DaRK PaRTY ReVIEW
::Literate Blather::
Sunday, April 01, 2007
Essay: A Vote for Labor

When I was a newspaper reporter many years ago, I joined in on a clandestine operation.

Union organizing.

A large, out-of-state media company bought the mid-size newspaper where I worked. The new owners’ first order of business was scaling back staff, slashing salaries (with a wage freeze) and eliminating or reducing benefits. That’s what corporate buyers do when they want to maximize profits on an investment – they cut the fat.

“Fat” these days equals employees.

So the reporters and editors at my newspaper got smart. We signed cards to join the Newspaper Guild. We needed protection and decided collective bargaining with our new owners was the best way to get it. By the reaction of my friends and family (most of them dye-in-the-wool capitalists), you would have thought I announced my intention to join the communist party.
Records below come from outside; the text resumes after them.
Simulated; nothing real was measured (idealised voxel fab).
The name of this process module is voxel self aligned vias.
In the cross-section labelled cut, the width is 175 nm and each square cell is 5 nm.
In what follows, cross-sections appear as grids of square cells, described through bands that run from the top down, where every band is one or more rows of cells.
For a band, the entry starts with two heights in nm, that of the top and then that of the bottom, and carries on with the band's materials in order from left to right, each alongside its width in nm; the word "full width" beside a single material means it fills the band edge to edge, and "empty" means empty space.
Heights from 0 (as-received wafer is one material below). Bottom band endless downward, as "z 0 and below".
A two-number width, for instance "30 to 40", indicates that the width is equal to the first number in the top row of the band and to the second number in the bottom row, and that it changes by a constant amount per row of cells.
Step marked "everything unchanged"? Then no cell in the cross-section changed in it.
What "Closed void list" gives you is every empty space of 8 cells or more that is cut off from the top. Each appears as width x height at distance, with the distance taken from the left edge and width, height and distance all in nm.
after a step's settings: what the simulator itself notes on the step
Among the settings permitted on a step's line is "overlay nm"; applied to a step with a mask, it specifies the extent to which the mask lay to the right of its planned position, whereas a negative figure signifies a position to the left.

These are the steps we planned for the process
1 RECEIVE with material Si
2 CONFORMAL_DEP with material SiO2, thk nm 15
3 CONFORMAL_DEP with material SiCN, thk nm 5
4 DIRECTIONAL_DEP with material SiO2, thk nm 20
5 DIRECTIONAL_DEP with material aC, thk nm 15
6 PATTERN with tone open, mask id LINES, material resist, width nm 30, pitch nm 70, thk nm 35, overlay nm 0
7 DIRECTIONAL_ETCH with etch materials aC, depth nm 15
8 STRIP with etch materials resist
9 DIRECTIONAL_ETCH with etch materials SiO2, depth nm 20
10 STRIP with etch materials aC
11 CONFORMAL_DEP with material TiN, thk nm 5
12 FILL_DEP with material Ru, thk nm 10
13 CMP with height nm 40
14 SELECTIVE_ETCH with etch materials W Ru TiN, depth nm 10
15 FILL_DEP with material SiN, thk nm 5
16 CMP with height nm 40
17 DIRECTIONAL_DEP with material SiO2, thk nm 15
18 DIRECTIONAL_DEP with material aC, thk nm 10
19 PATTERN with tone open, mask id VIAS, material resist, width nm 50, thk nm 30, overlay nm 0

Corporate America and their enablers on the right have done an excellent job of systemically weakening labor rights in the last 25 years. But their real victory has been in destroying the perception of unions among workers – painting unions as the last outposts for lazy, discontented ramble.

Union members, according to this script, hate to work, sleep on the job, and undermine free market competitiveness. In other words, unions are anti-American.

So it is it any wonder that union membership has plunged from more than 30 percent of the workforce in the last 60 years to less than 8 percent today? And as workers fail to work together to ensure their future is it any wonder that while productivity rates hit all time highs that wages have continued to stagnate?

Labor unions are rarely given credit for workers’ rights we now take for granted (even as some of them are being to be chipped away by the corporate hegemony): the eight-hour work day, the weekend, minimum wage, paid holidays, laws against child labor, and enforcement of laws to make workplaces safe and healthy.

Unions have been good for the United States, but it’s the best kept secret in the country.

But until workers begin to realize the truth, we’ll continue to be met with news like this: the New York Times recently reported that the gap between rich and poor in the United States is the widest since 1928. The articles reported that the economic gains realized in 2005 in the United States went entirely to the top one percent. The bottom 90 percent got nothing.

Here’s the good news: the U.S. Bureau of Labor Statistics recently released a survey that 53 percent of Americans were join a union if they could.

Why?

Because the hellacious push by Corporate America for faster and better productivity is killing us all.

For white collar workers knowledge workers, the eight-hour, 40-hour work week is already a myth from the past. The number of U.S. businesses offering paid vacations dropped in 2004 to 68 percent of companies compared with 87 percent in 2003 – a drop of 19 percent in one year. One in six U.S. workers was unable to use up their vacation time – and we have fewer vacation days than any other industrialized nation (see: Employee Bill of Rights).

Enough is enough.

Robert Kuttner, a columnist for the Boston Globe, reported on several of the stats in this essay as well as on the the efforts by the Democrats to strengthen the Wagner Act, the law that allows workers to freely choose collective bargaining through unions. Since Reagan was in office, the act has been undermined and rendered nearly obsolete. Supporters want a union to be certified as soon as the majority of workers sign union cards. Today, there is a long, protracted period between cards being signed an election.

When I was working for the newspaper, it was during this period when our new owners hired high-priced union busters to come in and eliminate the possibility we would vote yes. Our corporate owners stopped at nothing. We were taken out to expensive dinners; we were rewarded with bonuses and incentives. Executives told us horror stories about unions destroying newspapers – lies about them putting newspapers out of businesses. Employees who were identified as “weak” links were pressured by their managers.

It got ugly. But in the end – we voted for the union. I never had any doubts. When corporations spent huge money to defeat a union, they do it for a reason. The reason is they lose control and money. Union shops get better pay and better benefits. As an employee – why wouldn’t I vote for that?

Yet I had one of my managers tell me that he felt personally betrayed by his staff. I told her she shouldn’t take it personal because it wasn’t about her. It was about us. About workers who voted to watch out for each other.

Senate Republicans have threatened to filibuster the new Wagner Bill enhancements and President Bush has vowed to veto it.

The time might not be now for a resurgence in labor unions. But that time is coming – more quickly than Corporate America might like.

It's about time.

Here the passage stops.